Caxton help to establish the beginnings of a written standardisation of the English Language although even he , in an attempt to produce justified Margins (parallel margins) would lengthen a line where needed by adding extra letters to words, e’s s’s etc

This is not to say that manuscripts were no longer produced. They went on for centuries and would be written in the vocabulary of the scribe. Manuscripts were more flexible as changes could be introduced into the very next copy whereas a printer would break up the print blocks for pages that had been printed so required a completely new set up to change a page. It was the typewriter that spelled the end of the manuscript other than for special occasions such as regal and ecclesiastical documents, University Diplomas etc.

The Catholic church had already been shaken by Martin Luther’s rejection of the teaching and practices of the Catholic Church and his 95 Theses had been spread far and wide as printed leaflets but now Bibles were appearing in English. The Pope regarded this as a Heresy as it took away the authority and mystery of the Catholic church. Eventually of course, Henry VIII would completely turn away from the Catholic religion and England became a Protestant country and needed an English Bible. This was not because Henry had a religious conversion, he remained a Catholic at heart, but because he wanted to divorce Catherine to marry Anne Boleyn in 1533 and the Roman church would not allow this.
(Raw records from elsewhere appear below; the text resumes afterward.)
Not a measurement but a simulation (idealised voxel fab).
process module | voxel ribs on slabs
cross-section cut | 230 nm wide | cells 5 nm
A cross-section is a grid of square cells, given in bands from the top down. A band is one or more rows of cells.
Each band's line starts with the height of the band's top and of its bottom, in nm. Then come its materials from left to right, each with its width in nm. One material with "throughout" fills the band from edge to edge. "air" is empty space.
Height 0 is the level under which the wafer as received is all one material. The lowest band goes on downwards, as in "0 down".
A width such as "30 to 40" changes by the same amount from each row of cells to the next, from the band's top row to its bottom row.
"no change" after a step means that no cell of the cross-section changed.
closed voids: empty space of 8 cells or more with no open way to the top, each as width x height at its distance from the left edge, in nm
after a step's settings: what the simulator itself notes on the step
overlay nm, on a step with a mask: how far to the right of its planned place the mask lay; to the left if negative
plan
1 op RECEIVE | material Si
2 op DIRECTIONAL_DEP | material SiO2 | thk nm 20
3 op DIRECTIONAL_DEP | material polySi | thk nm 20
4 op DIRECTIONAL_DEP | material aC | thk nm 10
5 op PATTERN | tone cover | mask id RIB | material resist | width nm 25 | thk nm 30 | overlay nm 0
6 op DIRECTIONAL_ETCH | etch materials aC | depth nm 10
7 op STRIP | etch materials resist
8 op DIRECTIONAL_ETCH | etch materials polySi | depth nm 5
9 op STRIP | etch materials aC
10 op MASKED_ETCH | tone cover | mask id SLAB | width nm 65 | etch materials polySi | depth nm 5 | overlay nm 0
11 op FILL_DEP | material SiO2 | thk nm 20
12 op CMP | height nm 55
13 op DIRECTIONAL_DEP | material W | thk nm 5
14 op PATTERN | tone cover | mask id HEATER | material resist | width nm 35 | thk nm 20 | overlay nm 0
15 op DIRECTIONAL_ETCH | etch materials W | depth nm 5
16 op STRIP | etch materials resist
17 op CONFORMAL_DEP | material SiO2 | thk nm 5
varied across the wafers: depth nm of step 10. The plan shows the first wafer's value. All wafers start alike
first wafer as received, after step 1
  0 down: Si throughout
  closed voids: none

Wycliffe’s translation of parts of the Bible had been circulating in manuscript since the fourteenth century and he was attacking the Catholic Church 100 years before Luther. He had trained a large number of lay preachers known as the Lollards to travel the country spreading the Bible in English, but still in manuscript, and in 1382 there was a show trial leading to the arrest and torture of many preachers and a ban was declared on English translations of the Bible. Wycliffe died from a stroke in 1384 but the manuscript bible continued and in 1521 Henry VIII set Cardinal Wolsey to track down the Wycliffe manuscripts and held a huge bonfire outside the original St Paul’s Cathedral, which was said to have burned for two days. Tyndale in 1524 fled England for Cologne and met Erasmus and Luther. Erasmus had, in 1516, made a new Latin translation of the New Testament not from the old Latin sources but from original Greek and Hebrew texts. Tyndale translated this into English and by 1526 had printed 6000 copies in a small pocket sized edition that was easy to hide. Tyndale was eventually burned at the stake.